A new survey by Hartford Funds suggests that strategic beta exchange-traded funds (ETF) are grossly underutilized by advisers, and the biggest factor pushing down engagement could be lack of familiarity with these products.
According to study, 72% of advisers don’t use strategic beta ETFs or have less than 10% of client portfolios invested in these solutions. Only 5% of advisers allocate more than 30%. Of the advisers not using strategic beta ETFs, 41% say it’s due to lack of familiarity. Only 14% of investors claim to be familiar.
The study concludes that although investors are most concerned with market volatility (36%) and geopolitical events (22%) affecting their investments, the majority aren’t incorporating products into their portfolios which can address these challenges and manage risk exposure. Hartford Funds argues that while most advisers (62%) are somewhat familiar with these products, most are not versed in them enough to meaningfully use them in client portfolios.
“As strategic beta ETFs proliferate the marketplace, advisers have an enormous opportunity to educate themselves and their clients about their potential advantages,” says Ted Lucas, head of systematic strategies and ETFs at Hartford Funds. “These investment products have the potential to help clients solve for specific objectives like growth, volatility and income—typically at a lower cost than traditional actively-managed mutual funds.”
However, the study also elicited adviser interest in strategic beta ETFs with 33% citing the potential to achieve index outperformance, and 30% citing diversification as the most attractive features of these products.
“Strategic beta ETFs provide advisers with an opportunity to help investors with the challenges in today’s low-growth and potentially volatile market environment looking forward,” adds Lucas. “While strategic beta usage has often been tactical to date, many multifactor strategic beta products were designed for core allocations and long-term investments.”

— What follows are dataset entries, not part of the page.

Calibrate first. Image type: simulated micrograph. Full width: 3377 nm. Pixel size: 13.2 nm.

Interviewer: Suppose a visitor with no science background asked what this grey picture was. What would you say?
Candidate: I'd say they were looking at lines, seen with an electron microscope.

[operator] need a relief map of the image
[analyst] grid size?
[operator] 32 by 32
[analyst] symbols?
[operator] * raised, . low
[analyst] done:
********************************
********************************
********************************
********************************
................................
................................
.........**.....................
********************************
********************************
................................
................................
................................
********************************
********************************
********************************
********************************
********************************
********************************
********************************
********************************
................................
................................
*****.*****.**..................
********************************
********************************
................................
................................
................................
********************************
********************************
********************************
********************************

However, most advisers (72%) believe strategic beta to be a tactical investment tool as opposed to a strategic “core” investment tool (28%), the study found.
But as more strategic beta ETFs enter the market, it’s important to note that ETFs are generally a small part of the retirement space with many ETFs entering the defined contribution (DC) realm through target-date funds (TDF).
The Hartford Funds survey of 794 investors and 348 advisers was conducted both in-person and via phone throughout October and November 2016.